Let $[a,b]$ a closed and bounded subset of $\mathbb{R}$. Let $f: [a,b] \longmapsto \mathbb{R}$ be a continuous function. Is it true that if $$\int_{c}^{d}f(x)dx=0 $$ for every closed interval $[c,d]\subset(a,b)$, then it must be $f(x)=0$ for all $x \in [a,b]$?
Also, if $f:\mathbb{R} \longmapsto \mathbb{R}$ is a continuous function such that $$\int_{c}^{d}f(x)dx=0 $$ for every closed and bounded set $[c,d]\subset\mathbb{R}$, then it must be $f=0$ on $\mathbb{R}$?
Hope someone can give me a hint.
For the first part, assume that there exists $x_0 \in (a,b)$ such that $f(x_0) \ne 0$. WLOG, assume $f(x_0)>0$. (Replace $f$ by $-f$ if necessary.) Due to the continuity of $f$, there exists $\delta>0$ such that for all $x \in (a,b)$, $|f(x_0)-f(x)| > \dfrac{f(x_0)}{2} > 0$ whenever $|x_0-x| < \delta$.

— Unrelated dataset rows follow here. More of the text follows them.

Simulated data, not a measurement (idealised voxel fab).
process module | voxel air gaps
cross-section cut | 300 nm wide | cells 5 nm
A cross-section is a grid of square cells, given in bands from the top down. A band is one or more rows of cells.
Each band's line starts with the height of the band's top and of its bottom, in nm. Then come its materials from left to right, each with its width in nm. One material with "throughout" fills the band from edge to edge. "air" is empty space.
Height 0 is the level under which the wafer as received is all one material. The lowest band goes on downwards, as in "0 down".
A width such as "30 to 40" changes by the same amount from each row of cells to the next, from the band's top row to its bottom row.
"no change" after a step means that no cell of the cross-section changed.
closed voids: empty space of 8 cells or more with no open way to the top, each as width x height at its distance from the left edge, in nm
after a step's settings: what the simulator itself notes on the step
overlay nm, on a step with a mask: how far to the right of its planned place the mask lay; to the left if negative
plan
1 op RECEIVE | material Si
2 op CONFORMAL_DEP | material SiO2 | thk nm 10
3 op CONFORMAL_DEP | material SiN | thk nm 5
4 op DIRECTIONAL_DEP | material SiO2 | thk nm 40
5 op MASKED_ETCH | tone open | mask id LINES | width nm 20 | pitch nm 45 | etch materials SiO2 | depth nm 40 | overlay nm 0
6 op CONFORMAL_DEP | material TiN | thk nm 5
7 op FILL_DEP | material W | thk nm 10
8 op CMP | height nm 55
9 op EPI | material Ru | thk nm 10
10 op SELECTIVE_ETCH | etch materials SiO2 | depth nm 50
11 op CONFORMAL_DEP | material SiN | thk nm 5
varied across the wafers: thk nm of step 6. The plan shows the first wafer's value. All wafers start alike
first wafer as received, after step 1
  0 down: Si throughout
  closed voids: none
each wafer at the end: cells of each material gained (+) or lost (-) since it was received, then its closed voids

Apply the First Mean Value Theorem for definite integrals, whose proof doesn't depend on differentiation, on $f$: there exists $\xi \in (x_0-\delta,x_0+\delta)$ such that
$$0 = \int_{x_0-\delta}^{x_0+\delta} f = f(\xi) \, ((x_0+\delta)-(x_0-\delta)) = 2\delta f(\xi) > 0$$
Contradiction. Therefore, $f \equiv 0$ on $(a,b)$. (i.e. on $[a,b]$)
For the second part, note that closed and bounded interval is an instance of closed and bounded sets, so apply the previous part and we are done.